« February 2007 Table of Contents
Product Spotlight: Crab cakes
This versatile product transcends menu categories
By April Forristall
February 01, 2007
It's no wonder crab cakes have become one of the
fastest-growing menu items in recent years. The product is a
very popular restaurant appetizer and its sales performance
ranks up with shrimp.
Contributing to the product's popularity is its recipe
versatility. Chefs and product manufacturers can manipulate
virtually everything about them, from the type and grade of
crabmeat to the "glue" that holds it all together. Recipes
proliferated in the 19th century, originally using mix-ins like
breadcrumbs and spices for economic reasons. Today, however,
the more crabmeat the better, and breadcrumbs as a mix-in have
evolved from classic to worn out. When Phillips Foods and the
American Culinary Fed eration held its "a dozen ways to dress a
crab cake" contest, open only to the American Academy of Chefs,
the entrants used everything from pretzels to roasted pistachio
and chili sauce to carrot ginger sauce to spice up their cakes.
Grand prize winner chef Michael Garbin used celery root and
orange slaw with an avocado drizzle and roasted tomato relish
.
The dipping sauce is just one more way to flavor a crab
cake. Tartar is still the favorite, according to research
conducted by Datassential of Chicago, but restaurants are using
ginger, citrus, vinaigrette, chipotle and other sauces to make
their recipes stand out. Water Grill in Los Angeles serves its
crab cake appetizer with a yogurt-lime cucumber sauce.
Crab cakes have the ability to transcend a restaurant's core
product profile. Customers would be hard pressed to find an
Italian restaurant that serves a burrito, but crab cakes can be
found on every type of menu from Italian to Mexican, each
format altering the traditional ingredients to fit its
respective cuisine.
Fine-dining restaurants still claim the majority of
crab-cake menu mentions. According to Datassential research,
the product can be found on 36 percent of steakhouse menus and
23.4 percent of French restaurants, even making appearances in
coffee houses and bakeries.
More and more casual-dining and QSRs are menuing them: Crab
cakes can be found on 18.1 percent of casual-dining restaurant
menus. Applebees, Ruby Tuesday, Red Lobster and Big Boy are
some of the most recent chains to surf the crab-cake current.
Crab cakes' versatility also allows them myriad menu mentions.

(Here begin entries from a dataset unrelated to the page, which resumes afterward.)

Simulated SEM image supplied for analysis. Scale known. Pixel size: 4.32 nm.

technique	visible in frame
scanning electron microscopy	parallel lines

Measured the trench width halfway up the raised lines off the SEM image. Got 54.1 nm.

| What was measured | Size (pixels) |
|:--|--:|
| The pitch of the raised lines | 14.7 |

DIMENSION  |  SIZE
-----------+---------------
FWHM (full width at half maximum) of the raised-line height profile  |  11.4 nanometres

Flip the page of the menu to select a second course and you are
just as likely to find crab cakes on the entrée list. Eight
percent of menus feature crab cakes as both an appetizer and
entrée.
Even supermarkets have opened their frozen food aisles to
include crab cakes. Foodservice providers like Crab Associates,
Phillips, Twin Tails Seafood and more are developing
retail-ready crab cakes. King & Prince released a line of
bite-size gourmet crab cakes in late 2006. Crab Associates in
Pinellas Park, Fla., is scheduled to sell its frozen crab cakes
at Fresh Market and Whole Foods Market. Byrd International
began selling crab cakes to foodservice customers in October
2006.
Fried, deviled, sautéed, roasted, baked, broiled, any way
you serve them, crab cakes are crawling off menus, out of
refrigerators and onto plates across the nation.